Every since I was a little girl I was completely in love with Jesus. I would be the one asking to go to all the church services with my mother, as an 8 year old. I embarrassed my mother multiple times by closing my bible in the middle of service and asking her, "what is so and so talking about?", because I knew that wasn't what that scripture meant. Although I stayed in church, felt conviction, and desired God at a young age one of the things that really impacted my faith is fear. Faith and fear can't dwell in the same place. Faith is belief that you're okay and fear is hopelessness or unbelief intensified. The more hopeless you feel the more fear you will have.
I knew of God, yet I would get so crippled in fear that I would stop praying. As a young girl I would experience spiritual attacks in my dreams. Some people know it as sleep paralysis, but it was definitely a spiritual attack. I noticed that every time I started to increase my faith through praying and really spending time with God I would start to have these dreams. It would leave me in my bed unable to move and completely fearful. After I noticed the connection I would really stop praying, I didn't want to move in my faith or work on my gifts of dreams. In my head I was absolutely okay, but I wasn't. You have to have faith over fear to be a conqueror.
I found myself distancing away from God, because I allowed fear to trump me in my dreams. I avoided the fear so I thought I got over the hump, but I didn't. Years down the road when I decided to get serious about my faith the dreams popped up again. For the first time I tried to fight through it, for the sake of my faith. The dreams got worse and more vivid to the point I didn't even want to go to sleep. I would literally stay up until I would feel myself drifting and then say a quick prayer. Instantly I would have a bad dream. I eventually stopped sleeping in my room for like a week, It got bad!

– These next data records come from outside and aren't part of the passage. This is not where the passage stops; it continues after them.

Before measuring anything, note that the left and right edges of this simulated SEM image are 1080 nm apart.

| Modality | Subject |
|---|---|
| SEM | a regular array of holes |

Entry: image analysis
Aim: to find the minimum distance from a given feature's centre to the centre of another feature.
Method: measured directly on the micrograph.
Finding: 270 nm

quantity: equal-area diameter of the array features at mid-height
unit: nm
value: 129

I still deal with spiritual attacks in my dreams, but they don't leave me paralyzed afterwards and I have stronger faith. Now in my dreams I'm being bold and talking back to the enemy. I still have moments of fear, but I don't allow it to take over me anymore. If I wake up fearful I fuel it into praying to the Lord about the situation instead of dwelling on it. If you're dealing with fear here's 5 things I learned through the fight.
- You have to capture your mind back. The longer you dwell on the fear and how hopeless you feel the more fearful and hopeless you're going to be. 2 Corinthians 10:5 Tells us to take captive of every thought and make it obedient to God.
- Speak life! You are trapped by the words that come out of your mouth (Proverbs 6:2). Stop speaking the negative in your situation!
- Use The Word God Gave You! The word of God is sharper than any two edged sword (Hebrews 4:12). If you're in a fight for your life i'm pretty sure you want the best weapon, so start using the word against the enemy!
- Believe God's truths and His Word. God is not a man that He shall lie (Numbers 23:19). That means when you have a fear you can count on what He says. You can look up those scriptures about your fear and stand on it, because they're true!
- Stand Firm! Be on the alert. Stand firm in the faith. Be men of courage. Be strong. - (1 Corinthians 16:13)
No matter what your fearful situation is, rather it's fear of being alone, fear of rejection, fear of not being enough, or anything else God is greater than anything. Continue to fight back and get to your next level! May this be the year of having faith over fear!